Last year I did some experiments with the Theora video decoder on a Texas Instruments DM642 DSP. A royalty free video decoder is very attractive for embedded devices, but after some major restructuring for performance, some problems remained.
The main problem is that, unlike MPEG video, Theora video is not packed in the bitstream in the raster order that it is displayed on screen, but instead in Hilbert curve order. This is not a problem in itself, but Theora’s DC prediction and post-processing loop filter are both defined in raster order. The need to go over the data once in Hilbert curve order and once in raster order leaves Theora decode requiring higher memory bandwidth than MPEG decode.
The encoder faces a similar problem. Andrey N. Filippov describes an FPGA implementation of the Theora Encoder, and comments on the high memory bandwidth required. The solution in the article is to implement a custom SDRAM controller with knowledge of the Theora data structures, an option not available on a DSP.
There are other minor problems remaining. The DM642 has instructions to assist video encoding and decoding, but these are optimised for MPEG and may not easily apply to Theora. For example, the avg2 instruction averages two pairs of 16-bit values, but it uses the formula (x + y + 1) >> 1, whereas Theora’s half-pixel predictor uses the formula (x + y) >> 1.
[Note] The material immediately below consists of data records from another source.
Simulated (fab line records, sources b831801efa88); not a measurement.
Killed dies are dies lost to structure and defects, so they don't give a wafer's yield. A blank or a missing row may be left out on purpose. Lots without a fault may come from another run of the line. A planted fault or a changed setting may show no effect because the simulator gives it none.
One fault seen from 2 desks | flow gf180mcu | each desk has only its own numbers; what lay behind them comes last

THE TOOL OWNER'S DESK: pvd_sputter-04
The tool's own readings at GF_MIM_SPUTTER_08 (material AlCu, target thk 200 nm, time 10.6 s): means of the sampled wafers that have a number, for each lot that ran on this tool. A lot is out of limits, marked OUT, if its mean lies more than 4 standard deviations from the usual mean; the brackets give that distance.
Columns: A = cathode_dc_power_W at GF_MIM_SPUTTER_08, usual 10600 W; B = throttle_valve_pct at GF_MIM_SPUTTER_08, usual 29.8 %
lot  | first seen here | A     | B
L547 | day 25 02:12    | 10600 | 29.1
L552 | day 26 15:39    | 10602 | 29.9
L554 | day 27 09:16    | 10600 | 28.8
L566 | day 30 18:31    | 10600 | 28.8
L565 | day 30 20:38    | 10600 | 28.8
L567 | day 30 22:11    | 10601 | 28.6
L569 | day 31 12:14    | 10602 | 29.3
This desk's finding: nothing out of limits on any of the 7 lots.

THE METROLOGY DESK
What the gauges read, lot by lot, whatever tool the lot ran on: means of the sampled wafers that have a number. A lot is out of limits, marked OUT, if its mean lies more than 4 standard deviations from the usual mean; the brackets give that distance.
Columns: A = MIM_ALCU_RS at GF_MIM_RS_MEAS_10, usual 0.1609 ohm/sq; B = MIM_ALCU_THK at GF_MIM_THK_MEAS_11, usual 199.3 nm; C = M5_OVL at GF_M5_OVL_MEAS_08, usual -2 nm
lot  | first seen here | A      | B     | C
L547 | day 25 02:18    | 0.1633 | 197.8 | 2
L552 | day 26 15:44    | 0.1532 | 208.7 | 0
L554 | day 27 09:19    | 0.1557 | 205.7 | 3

Where does this leave Theora decode on DSP? The DM642 is just capable of decoding NTSC quality video (640×480, 30fps) provided that the bitrate is controlled. The good news is that the newer DaVinci architecture provides extra memory bandwidth through a DDR2 memory controller, plus the possibility of splitting the workload to place bitstream decode on the ARM processor and frame reconstruction on the DSP.